Lost Highway - This is solid, driving, hard-core traditional bluegrass.

new European Tour Dates: 3 - 18 November 2006

Promo material (photos and texts) Releases

 

 

Band Bio Update

Lost Highway, a California bluegrass institution, is on their fourth European tour in November 2006, and they continue to appear from coast to coast in the U.S. and Canada. Five new recordings have been released in the last two years: Bluegrass the Way You Like It, Bluegrass Gospel Compilation, Heaven's Got an Angel, Ken Orrick & J.T. Young Sing Gospel Favorites and Eric Uglum's Shenandoah Wind.

The Lost Highway sound is built around the smooth lead singing and rhythm guitar of Ken Orrick. His rich, soulful voice and fine original songs written in a traditional style further enhance the group's trademark style. His edgy baritone conveys heartfelt nuances of emotion without sounding like he is trying. Ken has a gift of writing outstanding personal songs about life experiences we all share-stories we want to hear of good people we loved, heartaches present or those laid to rest in the past. Ken's guitar work is influenced by mentors like The Stanley Brother, Larry Sparks, Lester Flatt and Melvin Goins.

Eric Uglum, a founding member of the nationally-known bands Weary Hears and New Wine, applies his powerful and heartfelt vocals along with expressive lead playing and insistent, clean rhythm on both mandolin and guitar. Eric's clear, effortless high tenor gives the band the reach needed for an A-List bluegrass band repertoire. His guitar style is unique, understated and refined-never meant to draw attention away form the song, but rather to fully complement it.

Joe Ash, a graduate of South Plains College in Levelland, Texas, handles the bass playing duties for Lost Highway and has been performing traditional music in and around the Bakersfield areas for a number of years. Growing up in a very musical family, he started playing guitar at age nine. He performed previously with Pacific Crest and Ron Spears & Within Tradition.

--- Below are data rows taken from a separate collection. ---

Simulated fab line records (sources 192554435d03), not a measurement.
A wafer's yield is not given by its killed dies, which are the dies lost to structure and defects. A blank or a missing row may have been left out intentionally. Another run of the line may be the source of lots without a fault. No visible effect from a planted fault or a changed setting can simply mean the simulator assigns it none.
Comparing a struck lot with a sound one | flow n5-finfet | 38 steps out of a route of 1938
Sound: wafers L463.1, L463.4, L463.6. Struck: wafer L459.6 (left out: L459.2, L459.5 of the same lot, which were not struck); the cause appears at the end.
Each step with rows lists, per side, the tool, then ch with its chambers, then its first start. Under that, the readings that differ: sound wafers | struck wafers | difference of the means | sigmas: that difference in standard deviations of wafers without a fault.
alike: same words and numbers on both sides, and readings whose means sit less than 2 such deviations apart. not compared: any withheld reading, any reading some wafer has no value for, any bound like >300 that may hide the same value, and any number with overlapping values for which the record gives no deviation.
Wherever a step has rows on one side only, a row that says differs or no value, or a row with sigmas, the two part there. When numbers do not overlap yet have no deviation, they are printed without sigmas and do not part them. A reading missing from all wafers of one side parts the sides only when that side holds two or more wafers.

Matt Hotte on fiddle and Josh Tharpe are the newest members of the band: Matt Hotte is a young man (17 years of age) and well aware of where he wants to go with his traditional bluegrass music. Matt plays all instruments. His favorite is the fiddle. He has played mostly banjo with Liberty Bluegrass, a Texax based band, and is making fans all across the country. Matt lives near Edmonton, Alberta Canada. His father and mother and younger sister all play and perform some bluegrass music shows. Matt has a vast knowledge of bluegrass music. His future is wide open and he will surely make his mark deeper into traditional bluegrass music.

Josh Tharp (banjo) was born in Phoenix, Arizona on August 30, 1982, he is a third generation Arizona Native with deep Southern roots. His first taste of music was at church, he was the roadie for the trumpet / saxophone player on the worship team, he also played the clarinet for a short time in grade school, but quickly gave that up for the bells (closest thing they had to the piano). In Junior High School he continued to play the bells, but also played the keyboards in the jazz band. He started to play the bass in his freshman year of High School, mostly with his Dad at church and family gatherings. Sometime in the summer of 1998 he got the crazy notion that he wanted to play the banjo, he finally got hold of a tenor banjo and it didn't take him long to figure out that was not what he was looking for. Then he got his first five string banjo and fell into the world of bluegrass. After graduating High School in 2000, Josh attended Roberto-Venn School of Luthiery, were he was taught to build and repair stringed instruments. After graduating from there he took some piano tuning and repair classes at Glendale Community College. Since his encounter with the banjo there has only been one other love in his life a one hundred and ten pound redhead named Ruby. He used to play with Just N Time Bluegrass, a family band with his parents, until he was invited to join Lost Highway this past August

Traditional bluegrass has been sinking roots in California since the 1960s, and Lost Highway proves the genre is still growing strong on the left coast.